Bell Centre scores wireless access

When you think of the Montreal Canadiens hockey club, what first comes to mind? The legacy of Les Glorieux? Rocket Richard? Wireless IP phone networks?

You’d be forgiven if IP phones isn’t on the list.

But there’s a movement underway in Montreal to make the Habs’ home, the Bell Centre, a state-of-the-art wireless arena.

Montreal-based Nortel Networks and the Habs are teaming up to install a secure, wireless high-speed network in the Bell Centre, featuring VoIP phone service, secure wireless access and remote access for staff.

Pierre-Eric Belzile, executive director for information and communication technology with the Montreal Canadiens, says the Habs hooking up with Nortel is a natural fit for the hockey club.

“The Bell Centre has been serviced with Bell / Nortel telephony since construction [of the Bell Centre] in 1996. Nortel is a natural avenue for us, having already installed a Meridian Nortel Telephony switch system,” Belzile says.

“Last year we upgraded the switch to VoIP and unified messaging capabilities. We want to implement and transport this technology over our data network but we need to change our old hubs and switches and expand the network through all the levels of the building. We need to implement robust traffic and security controls.”

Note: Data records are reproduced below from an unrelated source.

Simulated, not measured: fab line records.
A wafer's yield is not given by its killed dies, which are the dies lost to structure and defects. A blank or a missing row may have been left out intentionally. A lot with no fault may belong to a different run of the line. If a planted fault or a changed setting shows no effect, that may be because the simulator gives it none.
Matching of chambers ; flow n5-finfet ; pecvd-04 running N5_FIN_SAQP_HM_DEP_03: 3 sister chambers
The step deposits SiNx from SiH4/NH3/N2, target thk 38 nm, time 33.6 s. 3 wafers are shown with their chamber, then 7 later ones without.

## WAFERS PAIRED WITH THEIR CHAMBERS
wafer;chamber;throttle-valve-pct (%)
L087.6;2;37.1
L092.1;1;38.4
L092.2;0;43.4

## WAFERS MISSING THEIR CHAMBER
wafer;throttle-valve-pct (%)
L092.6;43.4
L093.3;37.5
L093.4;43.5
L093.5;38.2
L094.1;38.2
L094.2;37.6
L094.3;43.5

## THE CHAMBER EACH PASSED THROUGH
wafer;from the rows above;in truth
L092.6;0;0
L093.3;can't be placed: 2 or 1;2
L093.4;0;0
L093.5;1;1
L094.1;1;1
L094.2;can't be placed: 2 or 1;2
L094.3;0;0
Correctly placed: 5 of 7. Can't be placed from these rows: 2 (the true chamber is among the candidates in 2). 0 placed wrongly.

Brian Cann, account executive at Nortel, said his company’s relationship with the Habs has been powered by each natural step in the technical evolution of his company’s products.

“The Montreal Canadiens are a great example of a showcase for us here in Montreal. It was a great fit for us,” he says.

“One of the things we have to consider when we’re looking at a venue like that is that the customer keeps reminding me — the show must go on. You can’t call support to come in and fix a problem in four hours. You have to make sure there’s a level of redundancy, that’s something critical. It’s not your standard office building. When we’re looking at putting in wireless that has such an uncommon sort of structure, we make sure we do a good site survey.”

Initially, the Bell Centre’s cash registers will be able to securely accept electronic payment using Wi-Fi point-of-sale card readers, as well as handheld scanners that are being migrated to the new WLAN format in order to speed up processing of tickets.

“The Bell Centre is occupied almost each day of the year including week ends and late nights. Deployment and implementation cannot disrupt events operations. The Bell Centre venue is presently the fourth busiest venue in the world according to the magazine Pollster,” Belzile says.

The plan, Belzile says, is for network segmentation to offer better service for all the different aspects of the Bell Centre’s operations. The building’s also undergoing a backbone cabling revision to meet fibre optic needs for the core layer and an upgrade to Cat6 cabling in the distribution layer.

The core network layer for the WLAN will have high reliability, fault tolerance, and high redundancy, quality voice and data service, secure remote access voice and data, and secured network access. The network will reach the entire building at all levels with traffic filtered by priority, featuring network bandwidth going from 100Mbps to 2Gbps in the distribution layer.

Cann says that “one of the major benefits for staff is while they’re in the Bell Centre they’ll be able to move around with a wireless IP phone…. One other thing is being able to access remotely. The Montreal Canadiens and their staff follow the team from city to city to city. Many of them have a laptop and need remote access.”

Nortel also plans, under the new WLAN, to introduce the Handset 2211s, which the company says will provide mobile communications to different staff members, coaches, players and scouts.